The second reason why many anarchists are not anarcho-syndicalists is the question of whether syndicalist unions are sufficient in themselves to create anarchy. Pierre Monatte, a French syndicalist, argued that "Syndicalism, as the [CGT's] Congress of Amiens proclaimed in 1906, is sufficient unto itself" as "the working class, having at last attained majority, means to be self-sufficient and to rely on no-one else for its emancipation." [The Anarchist Reader, p. 219]

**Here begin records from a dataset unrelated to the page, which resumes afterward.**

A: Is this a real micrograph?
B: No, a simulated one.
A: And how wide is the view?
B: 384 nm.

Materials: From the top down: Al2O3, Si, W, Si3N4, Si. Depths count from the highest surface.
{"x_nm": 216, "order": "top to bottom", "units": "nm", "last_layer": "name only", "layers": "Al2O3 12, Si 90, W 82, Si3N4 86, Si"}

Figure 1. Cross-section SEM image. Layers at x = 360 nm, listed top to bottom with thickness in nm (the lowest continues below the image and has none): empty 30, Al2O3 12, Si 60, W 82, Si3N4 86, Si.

This idea of self-sufficiency means that the anarchist and the syndicalist movement must be fused into one, with syndicalism taking the role of both anarchist group and labour union. Thus a key difference between anarcho-syndicalists and other anarchists is over the question of the need for a specifically anarchist organisation. While most anarchists are sympathetic to anarcho-syndicalism, few totally subscribe to anarcho-syndicalist ideas in their pure form. This is because, in its pure form, syndicalism rejects the idea of anarchist groups and instead considers the union as the focal point of social struggle and anarchist activism. However, an anarcho-syndicalist may support a specific anarchist federation to work within the union and outside.
So anarchists critical of anarcho-syndicalism are also active in the labour movement, working with the rank and file while keeping their own identity as anarchists and organising as anarchists. Thus Malatesta: "In the past I deplored that the comrades isolated themselves from the working-class movement. Today I deplore that many of us, falling into the contrary extreme, let themselves be swallowed up in the same movement." [Op. Cit., p. 225] In the eyes of other anarchists anarcho-syndicalism in its "pure" (revolutionary syndicalist) form makes the error of confusing the anarchist and union movement and so ensures that the resulting movement can do neither work well: "Every fusion or confusion between the anarchist movement and the trade union movement ends, either in rendering the later unable to carry out its specific task or by weakening, distorting, or extinguishing the anarchist spirit." [Malatesta, Errico Malatesta: His Life and Ideas, p. 123]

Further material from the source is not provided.